By Shawn Wright, Automotive News
Detroit, Michigan -- Last year's cash-for-clunkers programme increased US sales without damaging the number of future automobile purchases, as previously feared by critics, according to a study by Maritz Automotive Research Group.
Maritz compared its consumer data with the federal government's data on total clunker sales, finding that about 542 000 consumers bought vehicles during July and August 2009 specifically because of the programme.
The study also estimated that 223 000 vehicles sold were "halo sales" -- cars purchased by consumers who wanted to participate in the incentive programme but did not qualify, yet bought or leased a new vehicle anyway.
"The cash-for-clunkers programme did create a large amount of incremental sales, to the tune of about 765 000 -- a pretty large chunk of total sales for those two months," said Dave Fish, vice president of Maritz Automotive Research Group.
The study suggests the clunkers programme met its objective of creating jobs while replacing older, less-fuel-efficient automobiles with better-mileage, lower-emission vehicles.
"This is consistent with what franchised new-car dealers across the nation were telling NADA," Paul Taylor, chief economist for the National Automobile Dealers Association, said in a statement. "The Maritz effort provides a thorough and valuable statistical sampling and analysis of consumers who participated in the clunkers programme."
The study also found that the clunkers progamme wasn't "mortgaging the future of the industry by stealing sales that would have occurred otherwise."
After a slight dip in sales in September 2009, the seasonally adjusted annual sales rate from October through December showed that automobiles continued to sell at a higher pace than before the clunkers programme began, according to statistics from the Bureau of Economic Analysis, a unit of the US Commerce Department.

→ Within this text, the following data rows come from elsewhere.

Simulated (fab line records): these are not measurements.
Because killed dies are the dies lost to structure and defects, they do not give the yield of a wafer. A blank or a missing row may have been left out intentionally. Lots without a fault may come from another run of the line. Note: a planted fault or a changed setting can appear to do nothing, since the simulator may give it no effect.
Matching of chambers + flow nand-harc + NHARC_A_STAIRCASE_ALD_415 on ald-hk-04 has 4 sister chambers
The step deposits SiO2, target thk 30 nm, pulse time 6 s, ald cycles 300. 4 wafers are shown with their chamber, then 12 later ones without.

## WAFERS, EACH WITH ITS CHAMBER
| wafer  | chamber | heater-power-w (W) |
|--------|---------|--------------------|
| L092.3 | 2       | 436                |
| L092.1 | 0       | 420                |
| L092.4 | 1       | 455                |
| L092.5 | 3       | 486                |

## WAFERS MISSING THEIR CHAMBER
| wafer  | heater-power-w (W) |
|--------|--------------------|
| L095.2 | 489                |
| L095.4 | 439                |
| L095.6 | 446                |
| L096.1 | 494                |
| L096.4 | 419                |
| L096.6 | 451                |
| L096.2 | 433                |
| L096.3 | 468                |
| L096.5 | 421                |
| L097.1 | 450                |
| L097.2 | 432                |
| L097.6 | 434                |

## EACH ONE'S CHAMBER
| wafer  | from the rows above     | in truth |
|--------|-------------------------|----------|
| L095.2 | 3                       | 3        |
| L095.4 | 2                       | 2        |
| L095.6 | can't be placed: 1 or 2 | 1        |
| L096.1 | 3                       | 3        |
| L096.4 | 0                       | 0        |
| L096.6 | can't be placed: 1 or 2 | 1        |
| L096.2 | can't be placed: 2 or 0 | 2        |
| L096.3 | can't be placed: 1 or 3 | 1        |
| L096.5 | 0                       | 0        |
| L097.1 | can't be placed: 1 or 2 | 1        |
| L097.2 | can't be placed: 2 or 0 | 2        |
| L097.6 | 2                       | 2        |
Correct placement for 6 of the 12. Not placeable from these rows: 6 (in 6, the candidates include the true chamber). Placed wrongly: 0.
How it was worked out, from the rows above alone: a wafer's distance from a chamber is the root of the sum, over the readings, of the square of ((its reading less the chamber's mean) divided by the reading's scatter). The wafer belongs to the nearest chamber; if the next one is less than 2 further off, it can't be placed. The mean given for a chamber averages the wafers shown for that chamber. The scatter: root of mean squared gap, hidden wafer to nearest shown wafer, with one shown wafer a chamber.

But the research also revealed that lessons remain to be learned from the inaugural programme. Future incentive programmes will require more emphasis on outreach and education directed at dealers and consumers to explain clunkers criteria, according to the study.
Maritz said an opportunity existed to better educate Americans on how the programme works. More than 80 percent of people who wanted to participate in cash for clunkers had a trade-in vehicle that did not qualify, according to the study.
"We know most of the problem is in education around what vehicles qualify, in terms of their trade-in," Fish said.
Wilbur Ross, chairman of International Automotive Components Group, said during January's Automotive News World Congress in Detroit that the cash-for-clunkers programme was feeble and poorly administered compared to a similar programme in China. China budgeted $14 800 million for its programme, compared with $3000 million in the US.
Ross favoured another cash-for-clunkers programme, saying the government should do it as soon as possible. Cash for clunkers gave consumers up to $4,500 in rebates on a new vehicle if their trade-in and new purchase met certain requirements. The programme ran from 27 July through 25 Aug 2009, though dealerships started taking applications as early as 1 July.